Why Sola Gratia?
The fourth of six posts on the doctrine behind the new album.
Sola Gratia – salvation by grace alone. But salvation from what? To answer that, let’s take a detour through a related doctrine – total depravity.
Total Depravity is usually stated something like “human nature is inherently bad”. This isn’t a great way to put it, since “Human Nature” can be taken several different ways. A better way of stating it is that human nature is corrupted, meaning that, left to its own devices, it is totally unable to attain ultimate Good for itself.
The Roman Catholic doctrine of Luther’s day (and, arguably, to this day) was synergistic. It imagined God looking down, finding a little tiny bit of good in someone, and growing it by his grace. Salvation was thus something you could be cajoled into, if you can just get that first little bit of good into someone. Thomas Aquinas, the great Doctor of the Catholic Church, even stated it explicitly: “lawmakers [can] make men good by habituating them to good works.”

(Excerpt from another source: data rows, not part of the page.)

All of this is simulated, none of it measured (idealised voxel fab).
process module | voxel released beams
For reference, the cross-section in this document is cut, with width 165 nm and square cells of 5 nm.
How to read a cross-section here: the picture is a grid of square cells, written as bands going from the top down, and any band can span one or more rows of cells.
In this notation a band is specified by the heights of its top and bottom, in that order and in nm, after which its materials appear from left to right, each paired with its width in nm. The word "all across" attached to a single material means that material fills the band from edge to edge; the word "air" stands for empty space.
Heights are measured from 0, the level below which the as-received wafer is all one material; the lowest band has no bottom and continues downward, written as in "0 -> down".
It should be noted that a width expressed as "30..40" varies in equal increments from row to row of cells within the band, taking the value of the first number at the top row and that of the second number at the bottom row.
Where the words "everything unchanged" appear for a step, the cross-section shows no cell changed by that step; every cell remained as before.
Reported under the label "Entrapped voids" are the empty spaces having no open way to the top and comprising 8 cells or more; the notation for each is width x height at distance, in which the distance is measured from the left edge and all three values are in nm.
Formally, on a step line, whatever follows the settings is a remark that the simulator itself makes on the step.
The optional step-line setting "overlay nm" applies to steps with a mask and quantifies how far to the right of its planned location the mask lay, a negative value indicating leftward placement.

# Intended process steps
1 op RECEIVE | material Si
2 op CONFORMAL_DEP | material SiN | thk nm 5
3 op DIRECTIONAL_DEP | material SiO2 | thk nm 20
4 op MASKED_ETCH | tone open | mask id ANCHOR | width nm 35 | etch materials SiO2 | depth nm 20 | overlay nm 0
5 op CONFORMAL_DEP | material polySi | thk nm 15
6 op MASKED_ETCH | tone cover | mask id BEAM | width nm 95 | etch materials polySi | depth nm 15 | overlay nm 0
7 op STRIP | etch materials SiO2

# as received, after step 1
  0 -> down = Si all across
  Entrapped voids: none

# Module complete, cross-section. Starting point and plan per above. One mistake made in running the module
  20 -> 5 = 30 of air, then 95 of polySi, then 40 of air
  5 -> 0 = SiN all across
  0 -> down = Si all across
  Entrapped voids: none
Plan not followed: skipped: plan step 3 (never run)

Sola Gratia, however, is monergistic: God doesn’t look for anyone with a small orientation to the Good, because there isn’t anyone. Rather, God himself instills that orientation – and always finishes what he starts (cf. Philippians 1:6). There’s nothing in us for God to work with, so he creates it, ex nihilo and unilaterally. Not against our will, but prior to it. The desire for Good is a gift of God – that desire is grace.
What this means is that salvation is totally supernatural. Not even 99% with a little kernel of our own natural good, but 100% supernatural. This, in turn, means – since salvation is entirely a work of God – that you can’t stack the deck for someone’s salvation. In other words, you can’t make someone else more likely to be saved by altering his environment. Now we can – and are indeed commanded to – be instruments of grace through evangelism. But the old idea of Compelle Intrare – “compel to enter [the Church]” in order that good habits might be established – is exploded.
The great sociologist Max Weber noted “the fundamentally anti-authoritarian tendency of the doctrine, which at bottom undermined every responsibility for ethical conduct or spiritual salvation on the part of [the institutional] Church or State as useless.” Likewise, C.S. Lewis observed that “Of all tyrannies, a tyranny sincerely exercised for the good of its victims may be the most oppressive.” Sola Gratia, with its pessimistic view of the goodness of man, might initially seem to be a dismal doctrine. But it comes not only with the good news of God’s grace to salvation, but also with the more immanent effect of sweeping away any justification for the moralizing tyranny which lay over Europe since even before the rise of Christendom.